There’s legal protection called The Good Samaritan Law for everyday citizens who mean well in the urgency of a crisis, but may somehow cause more damage in their efforts to help. It’s an aegis for folks who might let tragedy ensue for fear of being prosecuted—or persecuted—if they muff up a rescue. There’s no such thing as a social safeguard, though. So someone executing what started out as a public service or thoughtful gesture can find themselves inadvertently experiencing the bitter taste of scandal.
Eudoxie Agnan, unassuming do-gooder and celebrity-by-association because of her romantic relationship with Ludacris, discovered that firsthand when she gifted dolls to little girls in her native Gabon in West Africa. Everybody was all “aww, isn’t that sweet”—until she posted pics on Instagram revealing that said dolls were White. Little girl happiness be damned. It stung some of her followers to see beautiful brown children fawning over their new blonde-haired, alabaster-skinned playthings, and the boldest of them told her as much.
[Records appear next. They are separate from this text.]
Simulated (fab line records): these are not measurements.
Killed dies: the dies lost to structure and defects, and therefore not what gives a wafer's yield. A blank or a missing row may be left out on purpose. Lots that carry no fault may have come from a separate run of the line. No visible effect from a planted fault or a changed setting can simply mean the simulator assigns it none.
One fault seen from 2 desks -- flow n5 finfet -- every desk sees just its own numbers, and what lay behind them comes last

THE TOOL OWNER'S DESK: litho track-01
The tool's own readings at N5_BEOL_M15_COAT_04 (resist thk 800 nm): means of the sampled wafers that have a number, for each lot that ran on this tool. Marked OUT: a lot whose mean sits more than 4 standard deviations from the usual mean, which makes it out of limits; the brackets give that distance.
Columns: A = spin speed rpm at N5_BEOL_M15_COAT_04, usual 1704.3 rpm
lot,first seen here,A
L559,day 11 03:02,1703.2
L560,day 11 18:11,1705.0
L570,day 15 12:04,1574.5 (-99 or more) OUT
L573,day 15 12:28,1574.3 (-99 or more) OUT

She didn’t take too kindly to it and wasted no time posting a rebuttal. “Anyone trying to tell me what color gifts I should be giving, don’t worry I will give you the chance to do the giving,” she barked, adding later in the passage, “…make sure all the clothes you wear, the car you drive, the house you live in are BLACK. If you are black everything you wear, drive, drink should be in the color black.”
I’ll give her a pass that that doesn’t really make any good sense. She was mad and you know how it is when you’re ticked off. Them words just come fumbling on out, nonsensical and crazy-sounding as they wanna be. Still, there’s an ever-so-slight whiff of self-righteousness in her response which, loosely translated, sounds like, “You weren’t doing crap to help the situation, so sit your poor, insignificant self down and wait for your number to be called which, quite obviously, will be never.” The nerve of y’all to raise any kind of opposition.
I like Eudoxie, the public-but-non-headline making version of her, anyway. She seems pleasant and she carries herself with a level of dignity that’s frighteningly absent in the rapper girlfriend subset, largely because ‘hood is good and everybody is always vying for a spot on America’s Next Ratchet Reality Show. Plus, a woman who selflessly pools her resources to make someone else’s life better, especially babies, is alright in my book.
But—if I may ever-so-meekly raise my finger and tip into the argument—there is something to be said about the subliminal influence dolls have on the self-esteem and self-perceptions of little Black girls, especially ones who don’t have access to these kinds of toys, which they will undoubtedly cherish. Race does matter, and proof was documented in groundbreaking tests conducted by psychology husband-and-wife-team Kenneth and Mamie Clark back in 1940. They asked Black children to choose between two dolls—a White one and a Black one—and show them which one was the pretty doll. The nice one. The smart one. Time and time again, the kids pointed to the White doll as the answer. That study was recreated in 2005 by filmmaker Kiri Davis in her documentary, A Girl Like Me, to very similar, very disheartening results. And that was just a few years ago.
There’s so much working to chokehold the self-esteem of our girls (and pervert what’s beautiful and desirable to our boys, as demonstrated by the standard-image look of Eudoxie herself) that we’re obligated to make conscious choices in what we buy for them, what we allow them to watch on TV and what we ultimately let them internalize.
Young women are still growing up conflicted about what they see in the mirror because they’ve got the pressures of both traditional White and contemporary Black standards all up in their faces. They’ll wear natural hair but want it to curl up like Tracee Ellis Ross’ because they want to be exotic. They’ll stay out of the sun because they don’t want to get too dark, and they’ll criticize their bodies for being too curvy for Abercrombie & Fitch or not curvy enough to fit the video vixen prototype. They’re taking hits from every direction. So it’s critical to catch them early and ingrain their worth in every way possible.
Once upon a time, there weren’t many options for little girls of any non-White complexion. Now there are, thanks to the push for diversity and lots of back-and-forth between consumers and toy manufacturers. So there’s no reason a little Black girl can’t celebrate herself in doll-form. Shout out to Eudoxie for her generosity and big-heartedness. To her, the color of a doll’s faux skin might not seem like a big deal. But those are the things that usually are.